Preparation in time:

45 minutes, plus overnight freeze and thaw

 
mildly + Vata, -Pitta, mildly - Kapha
       
  • 1 pound frozen tofu (or 2 cups cooked garbanzos)
  • 1 large onion, chopped
  • 2 tablespoons ghee or sunflower oil
  • ¼ teaspoon allspice
  • 1/8 teaspoon fennel seeds
  • ½ teaspoon turmeric
  • 1 parsnip, chopped
  • 1 small cabbage (3 cups chopped, raw)
  • 1 large tomato or 1 cup tomato puree (optional, good, omit if Pitta is high)
  • ¾ teaspoon sea salt
  • 2 tablespoons sunflower seeds
  • 1 tablespoon pinon nuts (optional)
  • ½ teaspoon spearmint, dry

Take tofu out of the freezer to thaw. (If you haven’t frozen tofu before, all you need to do is put the package of tofu in the freezer overnight or longer. It creates a different chewier texture which is quite appealing in this dish.)

Wash parsnip and chop it into ½ inch pieces.

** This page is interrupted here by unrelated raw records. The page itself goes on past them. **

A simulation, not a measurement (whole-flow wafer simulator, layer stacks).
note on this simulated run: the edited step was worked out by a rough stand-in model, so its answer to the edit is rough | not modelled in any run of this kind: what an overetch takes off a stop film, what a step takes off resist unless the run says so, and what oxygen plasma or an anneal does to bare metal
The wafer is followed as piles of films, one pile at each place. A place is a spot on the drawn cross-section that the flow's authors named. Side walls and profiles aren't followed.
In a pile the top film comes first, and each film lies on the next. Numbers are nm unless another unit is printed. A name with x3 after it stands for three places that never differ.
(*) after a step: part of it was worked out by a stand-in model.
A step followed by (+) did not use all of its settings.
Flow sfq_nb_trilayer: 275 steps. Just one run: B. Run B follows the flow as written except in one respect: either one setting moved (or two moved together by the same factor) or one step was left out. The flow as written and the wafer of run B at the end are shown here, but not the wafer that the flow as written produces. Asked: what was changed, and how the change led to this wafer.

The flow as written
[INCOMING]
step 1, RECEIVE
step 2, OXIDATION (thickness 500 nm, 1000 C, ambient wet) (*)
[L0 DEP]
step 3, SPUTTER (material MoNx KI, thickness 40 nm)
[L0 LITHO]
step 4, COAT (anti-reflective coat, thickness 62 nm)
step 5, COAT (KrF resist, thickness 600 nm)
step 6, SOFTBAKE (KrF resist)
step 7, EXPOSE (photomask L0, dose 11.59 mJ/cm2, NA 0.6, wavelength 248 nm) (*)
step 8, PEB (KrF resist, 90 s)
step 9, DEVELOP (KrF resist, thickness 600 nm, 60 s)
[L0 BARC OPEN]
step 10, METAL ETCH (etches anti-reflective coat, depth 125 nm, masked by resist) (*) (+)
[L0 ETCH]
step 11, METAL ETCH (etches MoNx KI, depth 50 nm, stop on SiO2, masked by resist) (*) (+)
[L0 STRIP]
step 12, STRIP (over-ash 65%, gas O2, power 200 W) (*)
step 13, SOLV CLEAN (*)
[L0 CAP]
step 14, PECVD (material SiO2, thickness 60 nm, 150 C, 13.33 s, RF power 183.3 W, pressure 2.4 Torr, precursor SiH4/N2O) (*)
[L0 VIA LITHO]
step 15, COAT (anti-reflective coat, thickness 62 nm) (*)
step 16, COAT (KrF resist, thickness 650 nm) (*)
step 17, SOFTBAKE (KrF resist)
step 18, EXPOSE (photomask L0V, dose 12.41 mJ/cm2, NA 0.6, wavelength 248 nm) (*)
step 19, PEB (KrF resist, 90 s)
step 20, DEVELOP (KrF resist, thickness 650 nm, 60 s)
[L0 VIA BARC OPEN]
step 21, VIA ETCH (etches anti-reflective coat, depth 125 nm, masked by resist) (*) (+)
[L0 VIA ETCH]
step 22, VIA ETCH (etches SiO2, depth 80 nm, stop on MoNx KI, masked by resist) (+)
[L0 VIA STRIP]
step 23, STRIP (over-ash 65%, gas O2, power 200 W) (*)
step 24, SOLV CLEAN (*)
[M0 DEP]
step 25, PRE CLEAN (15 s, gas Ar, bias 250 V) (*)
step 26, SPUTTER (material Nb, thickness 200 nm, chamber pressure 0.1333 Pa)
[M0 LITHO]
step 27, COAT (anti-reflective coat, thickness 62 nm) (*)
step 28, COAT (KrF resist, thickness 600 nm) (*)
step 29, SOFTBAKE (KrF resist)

Put ghee in large skillet and add chopped onion. Add allspice and sauté for 1 minute. Add turmeric and fennel, then chopped parsnip. Stir. Continue to sauté until onion is tender and sweet. Add tomato. Tear tofu roughly into pieces, ½ to 3 inches in size. Stir into the sauce. Cover and simmer 20 minutes. While the dish is cooking, wash and chop the cabbage into 1 inch wide pieces. After dish has finished simmering, add the cabbage. Cover and cook for another 10 minutes. Stir in rest of ingredients, simmer 2 to 3 minutes.